Global HR News
Union accuses Amazon of illegally interfering with vote
By The Associated Press
By The Associated Press
By Joseph Pisani
NEW YORK — The retail union that failed to organize Amazon workers at a Alabama warehouse wants the results of a recent vote to be thrown out, saying that the company illegally interfered with the process.
The Retail, Wholesale and Department Store Union said in a filing that Amazon threatened workers with layoffs and even the closing of the warehouse if they unionized.
It also said Amazon fired a pro-union employee, but declined to name the person.
Many of the other allegations by the union revolve around a mailbox that Amazon installed in the parking lot of the Bessemer, Alabama, warehouse. It said the mailbox created the false appearance that Amazon was conducting the election, intimidating workers into voting against the union. Security cameras in the parking lot could have recorded workers going to the mailbox, giving the impression that workers were being watched by the company and that their votes weren’t private, according to the retail union.
Amazon spokeswoman Heather Knox said that the company did not threaten layoffs and that she couldn’t verify if an employee was fired without a name. She said the mailbox was installed to make it easier for employees to vote and that only the U.S. Postal Service had access to it.
“Rather than accepting these employees’ choice, the union seems determined to continue misrepresenting the facts in order to drive its own agenda,” Knox said in a statement. “We look forward to the next steps in the legal process.”
Workers overwhelmingly voted against forming a union, with 1,798 rejecting it and 738 voting in favour of it.
A total of 3,117 votes were cast, about 53 per cent of the nearly 6,000 workers at the warehouse.
The retail union filed the objections to the National Labor Relations Board late Friday, but released it publicly Monday. In doing so, the retail union is asking the labour board to investigate the allegations, schedule a hearing, and decide whether to hold a second election or overturn the results.
Alex Colvin, the dean of Cornell University’s School of Industrial and Labor Relations, said these types of cases can take a year or more to resolve. Even if a union wins, the penalties for the employer are weak, like it could be forced to post a notice saying employees have a right to form a union. He said the labour board could hold another election, but at workplaces where turnover is high like at Amazon, the employees might no longer be around. Overturning the results are rare, Colvin said.
The union push in Bessemer was the biggest in Amazon’s 26-year history and only the second time one reached a vote. Workers reached out to the union last summer, tired of working 10-hour days on their feet, packing boxes or storing products, without getting enough time to take a break.
Mail-in voting started in early February and went on from about 50 days. Organizers promised a union would lead to better working conditions, better pay and more respect.

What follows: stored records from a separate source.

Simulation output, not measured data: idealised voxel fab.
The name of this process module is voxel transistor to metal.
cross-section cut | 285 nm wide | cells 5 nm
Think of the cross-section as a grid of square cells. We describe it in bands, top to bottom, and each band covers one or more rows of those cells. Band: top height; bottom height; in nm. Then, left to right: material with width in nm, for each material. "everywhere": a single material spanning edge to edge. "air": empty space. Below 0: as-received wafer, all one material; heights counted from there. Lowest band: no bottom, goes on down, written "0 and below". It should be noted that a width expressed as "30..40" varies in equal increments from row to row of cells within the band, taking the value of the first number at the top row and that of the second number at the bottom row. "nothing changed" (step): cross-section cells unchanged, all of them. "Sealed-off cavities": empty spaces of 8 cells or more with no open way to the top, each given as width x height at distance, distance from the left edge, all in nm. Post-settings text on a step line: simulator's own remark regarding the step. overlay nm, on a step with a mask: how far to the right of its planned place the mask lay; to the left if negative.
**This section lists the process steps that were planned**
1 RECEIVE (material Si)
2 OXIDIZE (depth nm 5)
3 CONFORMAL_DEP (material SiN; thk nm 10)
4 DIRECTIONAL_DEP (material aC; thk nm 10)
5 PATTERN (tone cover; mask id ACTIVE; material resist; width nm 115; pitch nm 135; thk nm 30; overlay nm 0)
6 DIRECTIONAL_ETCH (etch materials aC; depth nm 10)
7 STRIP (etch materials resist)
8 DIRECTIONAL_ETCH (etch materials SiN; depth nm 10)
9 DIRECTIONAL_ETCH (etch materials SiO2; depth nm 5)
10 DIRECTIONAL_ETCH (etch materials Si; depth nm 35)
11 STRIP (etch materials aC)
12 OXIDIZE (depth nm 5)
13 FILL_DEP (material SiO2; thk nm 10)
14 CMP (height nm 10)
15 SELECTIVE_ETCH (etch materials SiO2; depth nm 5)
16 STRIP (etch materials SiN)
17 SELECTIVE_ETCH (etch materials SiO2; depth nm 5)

Amazon, meanwhile, argued that it already offered more than twice the minimum wage in Alabama and provided workers with health care, vision benefits and dental insurance, without paying union dues.
Last week, Amazon founder Jeff Bezos acknowledged in a shareholder letter that the company could to do better for its workers and said he didn’t take comfort in the outcome of the union election in Bessemer. He vowed to make Amazon a safer place to work by reducing sprains, strains and other injuries at warehouses.
“I think we need to do a better job for our employees,” Bezos said.